When we started the [Lesbian and Gay Studies] Group, I think we did feel like it was a kind of dissident or resistant kind of thing. Here we are, we have these needs as students that this institution is not meeting for whatever reasons, and we have to do this ourselves. I think we might have felt that way, especially at first. Some of the topics we dealt with were very controversial. That and other things were really less academic issues and more issues of concern within the lesbian and gay community in some form.
Now I remember too, another day, I believe we did a day on bisexuality and the debate about do bisexuals exist or are they just gay people who aren’t coming out? Why do bisexuals have such a hard time fitting into the lesbian and gay community? They’re the outsiders to the lesbian and gay community. Again, that’s something that I don’t think had—not a lot of academic work had been done on bisexual identity or sexuality, but there was a lot of lesbian and gay community discussion and more informal kinds of memoirs and things like that about that. So we definitely did some work in that group that was less academic, and so in that way would be more outside of the traditional parameters of formal, scholarly analysis. And we had people come to the group who were non-academics, too. I distinctly remember.

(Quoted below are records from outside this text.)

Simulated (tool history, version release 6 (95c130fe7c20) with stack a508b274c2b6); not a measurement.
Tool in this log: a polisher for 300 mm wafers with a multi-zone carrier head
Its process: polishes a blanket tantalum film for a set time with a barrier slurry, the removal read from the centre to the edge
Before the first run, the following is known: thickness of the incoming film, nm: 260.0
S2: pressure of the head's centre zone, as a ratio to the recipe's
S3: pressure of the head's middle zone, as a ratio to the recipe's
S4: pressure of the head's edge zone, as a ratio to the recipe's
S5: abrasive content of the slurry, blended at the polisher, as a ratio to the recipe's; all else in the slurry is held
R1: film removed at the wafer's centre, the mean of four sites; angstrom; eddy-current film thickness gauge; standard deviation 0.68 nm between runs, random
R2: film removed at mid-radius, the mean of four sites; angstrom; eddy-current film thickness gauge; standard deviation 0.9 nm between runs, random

Yes, because we had networks. We’d advertise. So a lot of us had different contacts around the city and we would advertise our events around the city, and then these people would show up that we had no idea who they were. So we did kind of serve an extra-university function in that way, as a kind of like community place to discuss these issues. Once we kind of became more established as a group and we had institutional support from the Institute for Research on Women and Gender, and then we got money from the provost’s office, at that point you start getting more established and institutionalized, and getting the support from the administration. I think maybe at some point we felt like we were really an acknowledged group and that the institution was financially supporting us. That’s a very typical kind of progression, where you start something that’s very scrappy and then it kind of ends up being absorbed by the institution. Which is okay, because that also does a certain amount of work. We saw ourselves as a group that––we could be there to help newer people to feel comfortable being gay because when we came into the program, that didn’t exist.
All I remember was someone had the bright idea of, you know, we’ve been doing these local events now for several years and we’ve been bringing in these great speakers, and why don’t we do a conference? At the time there was the annual lesbian and gay studies conference, and I think right around then that conference started at Yale, and I think maybe around that year it was at Rutgers, so there was kind of an annual, big, national lesbian and gay studies conference that was being held in the Northeast around that time, but we thought, let’s just do a conference for graduate students.
I remember that we just came up with a bunch of questions that we wanted to address in this conference and we sent out a call for papers––we got a mailing list. We made this really cool poster and we sent to English and gender studies departments and stuff all around the Northeast, and we thought it has to be local-ish because we just can’t afford. So we sent them to colleges and stuff all over the Northeast. I don’t remember the questions we asked but they were probably just things like, how as graduate students do we negotiate the challenges of doing work in an emerging field? What are the personal and professional possibilities, but also risks that we take? I went on the market in 1994, and I remember having discussions with all of these people––my friends––about to what degree do you come out as a job candidate. What do you write on your CV? Do you occlude things? Do you euphemize things? We were really talking about it, which is kind of shocking to think. In the end, I don’t think any of us did [occlude anything]. We were like, well, this is silly––I wrote a dissertation on homoeroticism, I’ve got to say that! What am I going to say? But I think other things like involvement in activist groups and other things that were less academic but were gay, I think we had serious discussions about to what degree do you occlude those kinds of things, because people––if you’re applying to a job in the Midwest or the South, people might be freaked out if you say you’re a member of ACT UP or you did community organizing for ACT UP. Whatever it is. Those were also the kinds of questions that we wanted to ask. How you negotiate your personal identity? So it was that kind of––very pragmatic. Just how do we survive and thrive as graduate students, as teachers and researchers who are working in a new scholarly area that also comes with certain risks? Being that it’s a possibly controversial subject.
We had this great one-day conference, and I think it was really, really meaningful for a lot of us, again, because we wanted to hear our graduate student peers at other institutions. It was the first time, I think, that we had really just this graduate student conference dealing with lesbian and gay studies issues. I don’t think that really had happened before.